It was the overlay of the first workable program to write Bangla, which officially came about in January 1985, reportedly after two years of work. Saifuddahar Shahid, then an employee of Beximco Computers Ltd, began the work to create a font on Mac in 1983 and he could finish designing a bitmapped font using Apple’s Resource Editor in 1984. When Saifuddahar released it as Shahid Lipi, not after his name but with the Bangla word for ‘martyr’ in honour of the martyrs of the language movement, it could process Bangla text on Mac, with a keyboard overlay and some TrueType fonts. He did some frequency analysis of the Bangla letters for mapping them onto the QWERTY overlay.
Each of the keys had four letters or glyphs, which made getting used to it difficult and typing slow. A friend of mine, from Dinajpur, who was cutting his teeth on Bangla publishing in Bangla Bazar after a bunch of us had come to Dhaka for higher education and in search of better jobs, hurrying by me, looked at the paper and said that the Bijoy overlay was easier to use. It certainly was.
Saifuddahar, a graduate of the Bangladesh University of Engineering and Technology, later founded National Computers Ltd and started marketing Shahid Lipi. The program was also ported to Windows, but it is reported not to have properly worked much later with newer versions of computers coming in and the program fell out of use.

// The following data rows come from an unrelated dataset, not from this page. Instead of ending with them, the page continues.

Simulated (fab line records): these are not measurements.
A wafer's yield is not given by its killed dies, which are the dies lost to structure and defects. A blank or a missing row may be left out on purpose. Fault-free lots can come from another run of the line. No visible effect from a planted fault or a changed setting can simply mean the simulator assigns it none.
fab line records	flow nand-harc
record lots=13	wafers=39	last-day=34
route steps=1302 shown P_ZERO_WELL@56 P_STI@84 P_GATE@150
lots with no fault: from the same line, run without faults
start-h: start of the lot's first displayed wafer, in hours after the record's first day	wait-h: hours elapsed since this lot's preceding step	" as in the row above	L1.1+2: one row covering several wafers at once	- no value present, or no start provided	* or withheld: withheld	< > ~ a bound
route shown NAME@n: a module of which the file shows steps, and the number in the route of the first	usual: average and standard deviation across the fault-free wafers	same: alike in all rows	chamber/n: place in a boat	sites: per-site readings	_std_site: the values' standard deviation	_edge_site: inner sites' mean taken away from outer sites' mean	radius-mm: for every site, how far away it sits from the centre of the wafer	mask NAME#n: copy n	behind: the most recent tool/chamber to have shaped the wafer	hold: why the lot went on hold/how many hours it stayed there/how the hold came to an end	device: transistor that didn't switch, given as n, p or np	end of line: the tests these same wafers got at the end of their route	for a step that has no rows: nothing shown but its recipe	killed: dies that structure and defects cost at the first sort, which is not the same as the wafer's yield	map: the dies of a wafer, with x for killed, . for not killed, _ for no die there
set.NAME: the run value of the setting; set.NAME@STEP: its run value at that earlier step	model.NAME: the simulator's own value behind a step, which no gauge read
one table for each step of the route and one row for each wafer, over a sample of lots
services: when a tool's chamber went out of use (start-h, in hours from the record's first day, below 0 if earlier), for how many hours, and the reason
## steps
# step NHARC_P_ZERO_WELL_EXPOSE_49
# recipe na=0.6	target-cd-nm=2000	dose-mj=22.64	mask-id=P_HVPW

By then, a commercial venture called Mainul Lipi, developed by Mainul Islam, had come out in 1987, but it largely failed as the letters many thought were not good to look at. It was then Mustafa Jabbar and Gholam Faruque Ahmed who developed the Bijoy interface system, which was released on December 16, 1988 — a set of fonts and a keyboard overlay with a keyboard driver software — on Apple Macintosh, creating the proverbial Hamletesque history. It was later ported to Windows in March 1993.
Mustafa Jabbar had developed a font in December 1987 and worked out a keyboard overlay much before in 1982, but it had the same flaws that Shahid Lipi had — four letters mapped onto a single key. He could, however, dispense with it in the 1988 commercial release.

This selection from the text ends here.